Anatomy of Cassandra's Write Operation
Cassandra's write path is designed for extreme write performance. Every write is sequential I/O -- no seeks, no reads, no random access. Here's the complete path:
- Write to the commit log (on disk) -- durability
- Write to the MemTable (in memory) -- fast access
- Acknowledge to the client -- done!
- Later: flush MemTable to SSTable (on disk) -- permanent storage
- Later: compaction merges SSTables -- cleanup
Step 1: Commit log
The first thing a node does with a write is append it to the commit log -- a write-ahead log stored on disk. The write is not considered successful until it's in the commit log. This ensures that if the node crashes before the MemTable is flushed, the data can be recovered by replaying the log.
The commit log is append-only and sequential -- the fastest possible disk operation.
Step 2: MemTable
After the commit log, data goes to the MemTable -- an in-memory, sorted data structure (one per table per node).
| Property | Detail |
|---|---|
| Stored in | Memory |
| Sorted by | Partition key + clustering columns |
| Purpose | Fast reads for recently written data |
| Lifetime | Until flushed to an SSTable |
After writing to both the commit log and MemTable, the node acknowledges success to the coordinator.
Step 3: SSTable flush
When the MemTable reaches a size threshold, it's flushed to disk as an SSTable (Sorted String Table -- a term borrowed from BigTable). At this point:
- A new empty MemTable is created for subsequent writes
- The corresponding commit log entries are removed (the data is now safely on disk in the SSTable)
- The SSTable is immutable -- once written, it's never modified
Immutability is key to Cassandra's write performance. Since SSTables are never modified after creation, there's no need for locks, no risk of partial updates, and reads can happen without coordination. The cost: updates and deletes create new entries rather than modifying existing ones, which is handled by compaction and tombstones.

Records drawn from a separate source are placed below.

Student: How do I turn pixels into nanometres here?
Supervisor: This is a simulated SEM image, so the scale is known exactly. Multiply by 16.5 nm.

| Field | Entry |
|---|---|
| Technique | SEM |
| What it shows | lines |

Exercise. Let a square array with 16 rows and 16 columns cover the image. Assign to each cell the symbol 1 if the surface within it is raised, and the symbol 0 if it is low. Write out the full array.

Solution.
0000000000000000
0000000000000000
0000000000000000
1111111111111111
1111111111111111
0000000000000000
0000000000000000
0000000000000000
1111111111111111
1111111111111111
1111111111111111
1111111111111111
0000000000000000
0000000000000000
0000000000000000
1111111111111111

The current state of any Cassandra table is the union of its MemTable (in memory) and all its SSTables (on disk). Reads must check both.
Every step in the write path is sequential I/O: commit log append → MemTable insert (memory, sorted) → SSTable flush (sequential write). No reads. No seeks. No random access. This is why Cassandra can achieve hundreds of thousands of writes per second per node.